Tuesday 3 December 2019

Why geo-societal future-studies?



The ‘geoethical rational’ [*], namely, to act ‘actor-centric, virtue-ethics focused, responsibility focused, knowledge-based, all-actor-inclusive, and universal-rights based’ calls upon geoscientists, so I argue in this essay, to engage in geo-societal future-studies. Holistic studies of the future of the various natural and human-made parts of the Earth system seem needed to enable citizenries to alter the cultural, social and physical processes, which shape the Earth system at local, regional and global scales. Such studies shall go beyond drawing up doomsday scenarios or sketching technology-fixes. Examples are available to learn from [1]–[3]

First  Step-stone

Being human ‘in any Anthropocene’ is conceding that people collectively act at pair with natural geo-processes; because of their number, their technological prowess and the affluence of many. Depending on the ‘political spin’ that a given human actor embraces – stewardship or geoengineering of the human niche, for example – a peculiar geo-societal narrative is spun about the technological deployments that shall support production and consumption as well as well-being, societal changes and environmental alterations.

Second Step-stone 

Deployment of technology-based systems is how societies interact with natural systems. Any deployment is two-sided; it is by installing technological hardware and narratives (software) about social, societal and economic purpose. Although any deployment poses geo-scientific and geo-technological challenges, they are economic, societal and cultural endeavours about the desirable design of a sustainable human niche. Therefore, they need to be assessed holistically given the individual and societal concerns, economic and environmental choices as well as philosophical conceptions of the world, human histories and human futures.

Calling on Practice

Examples of geoscience-related future-oriented assessment are several; such as abatement of acid rain, mitigation of stratospheric ozone-depletion, regulation of mining at the seabed or integrated assessments of climate change pathways. Lead by climate studies; Earth System Sciences illustrates that anthropogenic global change is as much a cultural theme then a geoscience theme [1]–[3]. Such experiences show that to handle anthropogenic global change, that is, to build the human niche, requires transversal insights, which stem from natural-science disciplines and the disciplines of societal sciences/humanities. Such transversal insights enable citizenries to alter the cultural, social and physical processes that shape the interaction of the various natural and human-made parts of the Earth system; at local, regional and global scales.

Why Future is an Issue

When comparing time-scales, the swift geo-processes of the ‘geological present’ such as warming of the atmosphere and rise of the global sea-level shape a ‘later human future’. Such disparate scales hamper sense-making of the present. Therefore, to aspire intergenerational justice geoscientists should study comprehensively possible future configurations of the Earth System; that is, futures of the networked bio-, geo-, techno- and societal-cultural systems.
Summarising, suchlike ‘political’ geosciences would be the holistic theory and study of societal-, techno- and geosystems of the past, present and future.  The geo-engineer, the geo-steward and citizens all need ‘political geosciences’ to argue their particular case of ‘human niche building’.

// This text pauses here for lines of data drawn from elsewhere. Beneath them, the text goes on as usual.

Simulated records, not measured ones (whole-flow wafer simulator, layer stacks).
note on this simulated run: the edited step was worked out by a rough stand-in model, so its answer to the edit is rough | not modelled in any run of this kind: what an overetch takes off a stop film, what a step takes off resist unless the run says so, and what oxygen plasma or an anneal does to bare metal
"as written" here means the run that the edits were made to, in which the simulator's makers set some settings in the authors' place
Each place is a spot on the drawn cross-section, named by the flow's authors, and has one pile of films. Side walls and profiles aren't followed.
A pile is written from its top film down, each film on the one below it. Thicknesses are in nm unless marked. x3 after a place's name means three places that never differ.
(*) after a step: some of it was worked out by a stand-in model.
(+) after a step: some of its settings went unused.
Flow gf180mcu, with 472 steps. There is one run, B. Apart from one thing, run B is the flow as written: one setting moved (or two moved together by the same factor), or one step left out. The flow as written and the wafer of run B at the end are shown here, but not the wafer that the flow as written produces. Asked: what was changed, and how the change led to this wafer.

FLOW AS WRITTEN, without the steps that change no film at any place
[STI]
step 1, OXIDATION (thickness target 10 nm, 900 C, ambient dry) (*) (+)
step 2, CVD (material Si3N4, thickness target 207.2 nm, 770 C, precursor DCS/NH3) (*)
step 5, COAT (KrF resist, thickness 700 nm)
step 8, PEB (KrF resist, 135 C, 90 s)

[*] Meaning of categories of the Geoethical Rationale

Category
Meaning of the Category

actor-centric
To apply a normative framework that invests (empowerment) an individual /group to act to their best understanding in the face of given circumstances, opportunities and purposes;


virtue-ethics focused
A corpus of personal traits (honesty, integrity, transparency, reliability, or spirit of sharing, cooperation, reciprocity) of an individual/group that furthers operational (handling of things) and social (handling of people) capabilities of the individual/group;


responsibility focused
The outcome of a normative call (internal, external) upon an individual /group that frames decisions/acts in terms of accountability, as well for the intended effects as for unintended consequences and implications for future generations;


Knowledge-based
In the first and foremost instance, (geosciences / Earth system) knowledge acquired by scientific methods; experience-based (‘indigenous/traditional) knowledge is a secondary instance; reproducibility of knowledge by third parties supports any claim of trustworthiness instead of allusion to faith or ‘authorities’;


All-actor inclusive
Achieve a practice of a ‘shared social licence to operate’ between various individuals/groups by mitigating differentials of power, voice etc. using participatory processes and capacity building;


Universal-rights based
Guide affective and rational sense-making of individuals/groups by universal human rights (life, liberty, justice) to strengthen secondary normative constructs such as utilitarian, sustainability or precautionary principles;




[1]         B. C. O’Neill et al., “The roads ahead: Narratives for shared socioeconomic pathways describing world futures in the 21st century,” Glob. Environ. Chang., vol. 42, pp. 169–180, Jan. 2017.
[2]         L. M. Pereira, T. Hichert, M. Hamann, R. Preiser, and R. Biggs, “Using futures methods to create transformative spaces: visions of a good Anthropocene in southern Africa,” Ecol. Soc., vol. 23, no. 1, p. art19, 2018.
[3]         C. Schill et al., “A more dynamic understanding of human behaviour for the Anthropocene,” Nat. Sustain., Nov. 2019.